I have had a project kicking around for over a year, and I finally finished it earlier this week...
I picked up a second-hand Bridgestone last summer off of Craig's List. The owner (in a western 'burb) had outfitted the bike for his son - he removed the large chain ring and was running this as a 6-speed with suicide lever added. It was priced right, and I figured this would make a good fixed gear or could be restored to 12-speed operation pretty easily, and the frame/paint was in really good shape for the age of the bike.
Several years ago now, I bought a set of wheels sporting Velocity Aero rims with a single speed/fixed gear hubs. I toyed with fixed geared bikes after reading what Sheldon had to say on the subject, but never really committed to one seriously. Still, I kept the wheels because they were nice wheels and I figured I might want to try this again some day.
I had scavenged a few parts off this bike for other projects since acquiring it (the Trek restoration I did last winter claimed a derailleur, for instance), so although I had wheels, I had a few parts to scrounge up. Also, the cranks that came on this bike were a little tweaked - they had an annoying eccentricity that I wanted to remedy if I was really going to ride this bike.
Over the past few months I have been accumulating missing parts on the cheap. I scored some mustache bars from a friend in a handlebar trade, got a saddle from a Bike Lover that had upgraded, and finally found a replacement Shimano crank for a reasonable price from another Bike Lover over in St. Paul.
The wheel is set up as a flip flop with a fixed gear cog on one side and a freewheel single on the other, so I am running both front and rear brakes on this set up rather than the more fashionable front-only fixed gear setup. The Shimano Golden Arrow brakes I am running on this build came with the bike, and seem to be very nice brakes (the self-centering ability on these is excellent, in fact). I finished the crank swap this week, and much to my surprise, the bolt circle diameter was identical between the old and new-to-me cranks, so I was able to salvage the almost-new chainwheel from the tweaked crank that came with the bike. I taped the bars and was ready to hit the road.

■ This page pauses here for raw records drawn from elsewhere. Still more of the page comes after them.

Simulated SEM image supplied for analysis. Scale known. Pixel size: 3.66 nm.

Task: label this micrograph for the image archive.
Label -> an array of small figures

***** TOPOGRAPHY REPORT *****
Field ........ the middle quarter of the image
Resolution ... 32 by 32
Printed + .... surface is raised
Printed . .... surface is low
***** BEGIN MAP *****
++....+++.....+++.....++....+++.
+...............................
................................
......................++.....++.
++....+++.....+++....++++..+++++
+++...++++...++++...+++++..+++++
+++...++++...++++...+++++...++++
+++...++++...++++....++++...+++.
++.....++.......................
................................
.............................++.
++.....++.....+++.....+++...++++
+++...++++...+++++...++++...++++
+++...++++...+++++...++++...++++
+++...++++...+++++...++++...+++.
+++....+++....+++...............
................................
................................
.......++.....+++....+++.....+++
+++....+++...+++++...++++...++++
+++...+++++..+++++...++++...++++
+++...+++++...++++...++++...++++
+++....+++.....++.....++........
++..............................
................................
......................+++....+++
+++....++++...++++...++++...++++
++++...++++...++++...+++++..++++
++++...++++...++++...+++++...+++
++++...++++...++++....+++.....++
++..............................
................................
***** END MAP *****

Other than a quick shakedown ride to check the crank on Tuesday night, today was the first day that this bike has seen the road in this configuration. I am by no means an experienced fixed gear rider, but I am proud to say that I only had to use the hand brakes a few times when I rode this to work and back today. I found the fixed gear to be particularly fun to ride downtown - I was able to slow down and regulate my speed better to time the lights, it was more of a game than bombing up to an intersection, honking on the brakes and then standing there waiting for the light to change, which I do on my other bikes.
I can't say I found the ride of a fixed gear "magical" but it was different and fun (maybe "magical" comes after you are more comfortable with it?). This bike is not set up for foul weather, so it probably won't seem much more road time until The Thaw, but I am glad to have gotten at least one ride in on it before the weather really turns.